I'm offended by the outrage... now what?

Richard Twigg's picture

I for one am deeply offended at your outrage to their outrage. This is outrageous.

Michael California's picture

Being a man in 2018 is really losing it's appeal. Maybe it's time I become something else.

chrisrdi's picture

You can be what ever you want to be as long as you live in america. If you identify as a totem pole that is acceptable here. If some one doesn't like it just shout words like "RACISM" or "SEXIST". You can even come up with your own. Just add "ist" or "ism" to your favorite words and you're off to a good start. The world of social justice is at your fingertips all you have to do is grab it with your keyboard. Also don't forget to remind people that not using their proper pronouns is a form of assault. Yes they really do believe that.

JetCity Ninja's picture

woah. chill out, snowflake. i thought girls like you just want to have fun?

chrisrdi's picture

Calling me a snow flake and a girl. How original. Those are high school insults. Graduate (hopefully) and try harder. Also don't use girls as an insult. That's not cool man.

David Penner's picture

Give me a break. Are people seeking out reasons to get offended now?

Bill Larkin's picture

unquestionably so. everyone's offended by something. and when a crybaby is offended, everyone else is expected to bend around them.

Rodrigo Ortiz's picture

When is this going to end?

Net Poser's picture

It's never going to end...

Rob Davis's picture

The President of the United States, arguably the most powerful person in the world, constantly cries about being treated unfairly. Does that answer your question?

Mr Hogwallop's picture

I did not see it but was it only women? Other than the "woman" in the lead photo looks to be a about 14, I could see an issue with that. But including both good looking men and women could get them off the #metoo hook. It could still be 90f:10m to attract the clicks.

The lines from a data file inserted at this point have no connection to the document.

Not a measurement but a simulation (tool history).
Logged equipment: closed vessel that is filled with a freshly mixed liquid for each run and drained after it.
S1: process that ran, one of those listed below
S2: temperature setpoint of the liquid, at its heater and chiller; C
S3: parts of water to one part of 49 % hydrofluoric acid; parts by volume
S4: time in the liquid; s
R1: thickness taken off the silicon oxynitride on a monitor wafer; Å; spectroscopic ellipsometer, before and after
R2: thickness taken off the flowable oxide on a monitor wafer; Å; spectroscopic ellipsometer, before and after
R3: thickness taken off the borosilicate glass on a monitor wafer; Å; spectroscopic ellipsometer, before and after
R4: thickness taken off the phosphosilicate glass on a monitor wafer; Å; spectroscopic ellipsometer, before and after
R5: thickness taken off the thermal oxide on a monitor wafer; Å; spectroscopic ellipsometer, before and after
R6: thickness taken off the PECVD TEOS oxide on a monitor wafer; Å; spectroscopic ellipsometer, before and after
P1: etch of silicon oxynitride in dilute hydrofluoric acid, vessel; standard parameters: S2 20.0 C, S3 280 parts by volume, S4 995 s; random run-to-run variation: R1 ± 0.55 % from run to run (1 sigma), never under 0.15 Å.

Wasn't there a similar study about domestic abuse around the Super bowl? Was it determined to be true or made statistics?

Nathan Dana's picture

Lead image isn't even a soccer shot, its a Texas longhorns fan (OK, they probably have a soccer team, but chances are about 1 in a million that she is a soccer fan in that situation). Seems like an odd choice for a lead photo?

Mr Hogwallop's picture

Typical ...let's illustrate an article about soccer photos by using a stock shot from college football.

chrisrdi's picture

I'm offended that Mc Donald's changed their burger formula. It is way worse. They made a "meh" burger into an "oh god, oh god why?" burger. Wendy's has it down! C'mon McDeeze! Up yo game!

Rob Davis's picture

Getty is not equal to Sport Illustrated. It's like the difference between a museum and a bar.

Patrick Hall's picture

When one needs to license a photograph of a hot soccer fan, which establishment should one visit?

Rob Davis's picture

Stop being so dramatic. People didn't object to photography of the public, they objected to the way Getty chose to present this particular series. Private citizens lobbying a private organization using nothing more than free speech.

Mr Hogwallop's picture

It was more "OK" before #metoo and Harvey Weinstein...Funny that the "swimsuit edition' sometimes doesn't even have swim suits.

Christos Dikos's picture

Sanctimonious busy bodies with too much time on their hands.

Mr Hogwallop's picture

Snowflakes on both sides of the issue.

Rob Davis's picture

I'm loving the ironic outrage of people who feel political correctness is oppressing them. Getty held themselves to a standard. No one forced them to remove the content. You could go out right now and make a "sexiest" fan gallery. You are not entitled to other people's approval.

Deleted Account's picture

I haven't read any comments about being oppressed. They're more like "SMH" comments. Maybe, having seen so many, you don't notice them anymore!?

chrisrdi's picture

No we aren't saying political correctness is oppressing us. We are saying it complete stupidity. There's a point when PC goes too far and we have long passed that point. It is now at a place where it is negatively affecting society as a whole. No one wants to take responsibility for them selves anymore. They just want to blame other people.

Rob Davis's picture

Maybe you could start helping the world not be so sensitive by not being so sensitive Chris. It's not affecting society. It's affecting your delicate sensibilities. Society will go on.

chrisrdi's picture

You are the one getting bent out of shape running through peoples comments attacking them. If any one is sensitive it's you. I'm just responding to your butt hurt comments man.

mlittle's picture

You obviously, and wrongfully so, believe Getty did this on their own, without any outside influence or an employee who got offended. Here's the problem, used to be, and the way I've raised my kids, is to ignore what other people do and say unless it directly affects them. Words have no meaning, an image with a caption has no meaning and does not directly affect anyone. Today we live in a world where people are offended by anything they don't agree with, by words that they don't like or a belief they don't share. All under the guise of equality and fairness. How sad for these narrow minded people who run around looking for something that offends them and how they expect everyone else to be mindful of their pathetic emotions. They're sure to live miserable life. Bring back "sticks and stones may break my bones..." we're raising overly sensitive whiners. This kind of behavior is a direct attack on the first amendment. Unless, of course, you are offended by the first amendment.

Mr Hogwallop's picture

Getty's 1st amendment rights were "attacked" when Getty took down the gallery as a business decision?